Always something new and nifty when it comes to iGadgets and ads for mobile trends.
During his public unveiling of the multitasking iPhone 4.0 operating system, Apple hefe Steve Jobs said that his company is “directly targeting” Google with the launch of the iAd platform this June – it will focus on serving ads within the platform’s meaty 185k application environment.
Getting down on existing current rich media and search-based mobile ad solutions, Jobs stated that the key to iAd’s “success” will be the ability to “serve actionable ads without having to leave the app you’re using.”
The iAd system will not open up a new browser window, allowing users to instead stay within the application they currently have open.
The iAd platform also allows advertisers to find out where users are and supply ads relevant to their current location (and this brings up a whole new set of privacy concerns that Apple is going to have to wrangle). Apple will sell and host the ads and these ads will appear as mini-applications that offer free content: movie trailers, casual games and wallpapers. Developers, said Jobs, will retain 60% of the revenue generated.

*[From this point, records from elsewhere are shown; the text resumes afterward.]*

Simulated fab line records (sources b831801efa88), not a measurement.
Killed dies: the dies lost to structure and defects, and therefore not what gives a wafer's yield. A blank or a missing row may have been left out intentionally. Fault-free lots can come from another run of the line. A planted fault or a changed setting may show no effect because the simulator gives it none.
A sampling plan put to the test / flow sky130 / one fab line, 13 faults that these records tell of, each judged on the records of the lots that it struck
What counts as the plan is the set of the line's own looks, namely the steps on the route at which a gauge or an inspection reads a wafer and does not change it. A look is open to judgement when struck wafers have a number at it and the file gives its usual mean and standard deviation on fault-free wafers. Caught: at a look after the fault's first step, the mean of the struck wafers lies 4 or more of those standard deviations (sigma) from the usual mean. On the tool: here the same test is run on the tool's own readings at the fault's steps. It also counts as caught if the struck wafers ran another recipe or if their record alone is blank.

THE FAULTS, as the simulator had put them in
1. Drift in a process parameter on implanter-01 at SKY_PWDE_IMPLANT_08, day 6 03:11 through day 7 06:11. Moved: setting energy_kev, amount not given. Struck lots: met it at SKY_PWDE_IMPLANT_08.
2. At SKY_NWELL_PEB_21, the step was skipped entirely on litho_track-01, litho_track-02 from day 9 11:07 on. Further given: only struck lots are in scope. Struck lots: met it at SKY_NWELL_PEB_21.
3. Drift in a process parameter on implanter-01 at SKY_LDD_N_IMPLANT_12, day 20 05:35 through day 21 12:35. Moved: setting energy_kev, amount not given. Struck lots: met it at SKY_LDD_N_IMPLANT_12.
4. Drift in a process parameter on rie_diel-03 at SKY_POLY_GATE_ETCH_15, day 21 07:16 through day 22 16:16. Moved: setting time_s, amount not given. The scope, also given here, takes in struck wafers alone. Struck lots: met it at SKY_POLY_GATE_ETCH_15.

Google is currently looking to purchase AdMob, Quattro’s rival, for $750 million, but those efforts may be stymied by the Federal Trade Commission. The argument against Google owning AdMob, from a regulatory standpoint, could be that Google already dominates the online ad market.
The Street writes:
Apple’s announcement might actually be a positive for Google in its attempt to secure AdMob, Susquehanna analyst Marianne Wolk wrote in a note. “A second major player investing significantly in the mobile advertising market could assuage the concerns of the FTC regarding Google’s acquisition of AdMob,” she wrote.
Right now the mobile ad market is tiny, at $300,000 million, but it could one day dwarf the $20 billion U.S. Internet ad space, Wolk wrote. Google currently holds 10% of the mobile ad market, while Apple has 7%, pretty much making the market anyone’s game. AdMob could boost Google’s share of the market to 21%, Wolk said.
It’s looking like the trend for later this year and 2011 will the mobile ad war. A lot rides on the AdMob deal going through – without it, Google has limited mobile display or mobile in-app sales.
It appears to have a less significant reach as well, with just 8 million Android phone users and 25,000 apps. In comparison, Apple boasts 185,000 apps and a massive target base with its iPhone, iTouch and iPad.